By Daniel Borgen, PQ Monthly
Not all of our pioneers, as we know, are purely political activists — though even most business owners, in one way or another, inevitably dabble in that realm. Trailblazers can be and are influential simply through the way they conduct themselves, run their companies, and support nonprofits. We talked to one of those men — Bill Dickey, owner of Morel Ink — about his passion for progressive causes, the ACLU, and mushroom hunting.
You’ve seen Dickey all over the nonprofit circuit, from Planned Parenthood luncheons to Q Center galas, seemingly spending as much time giving as he does running a printing empire.
“Giving back is what it’s all about,” Dickey said. “I always have and always will find the act of giving to be one of the most rewarding things a person can do. Giving doesn’t have to be all about money, either. Sometimes I am fortunate to have a lot to be able to share — other times, not so much. But everyone has time, energy, and unique skill sets they can use to help others.”
Dickey was quick to point out the cycle of giving — the give and take — everyone should pay heed to.
“That said, the community does need to understand their role in the giving process; I can’t give away money if I’m not making any. For that to happen, I need the support back from the community — as do all LGBT [companies], as well — and all other small business owners, period,” he said. “Business people have a responsibility to give back to their communities — but it’s not a one-way street. I also have an obligation to my 35-plus employees to be able to pay them fairly and squarely; keeping good people in good jobs is another way of giving back.”

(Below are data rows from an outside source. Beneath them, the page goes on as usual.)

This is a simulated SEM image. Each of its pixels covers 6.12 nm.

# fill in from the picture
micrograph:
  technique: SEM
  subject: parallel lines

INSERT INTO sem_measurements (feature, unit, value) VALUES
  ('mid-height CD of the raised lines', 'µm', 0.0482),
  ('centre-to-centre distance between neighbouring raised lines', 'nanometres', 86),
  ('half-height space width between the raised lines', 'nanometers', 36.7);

And paired with that vision of community-wide responsibility, of give and take, is a passion for progressive politics.
“I especially get hooked on some organizations because I respect their leadership,” Dickey said. “For example, I think Dave Fidanque, executive director of the ACLU-OR, is one of the smartest men in the state. He does so much for Oregon and the country through his efforts in protecting our civil rights. David has a gay son, and he fully expects his son to one day be able to get legally married in Oregon — and he’s a hard worker for all of us in that fight.”
Gay rights have taken a big leap ahead of late — the repeal of DADT, President Obama’s call for marriage equality — despite what is undoubtedly still a long road ahead. We asked Dickey to daydream for a moment, and imagine where we might be in five years.
“I think it would be great if gay service members were getting married,” he said. “And leading the way for all citizens to get the same full rights as any of our married heterosexual counterparts.”
Dickey and his partner, David Wagner, recently become the proud, adoptive parents of Ruby, a black lab.
“We’re what you call a blended household,” he said. “We have cats, too.”
As for family excursions: “Mushroom hunting is one of my favorite things to do. I’m not telling you any of my secret locations, though,” he says. “I’m also a big, big fan of the Portland Gay Men’s Chorus.”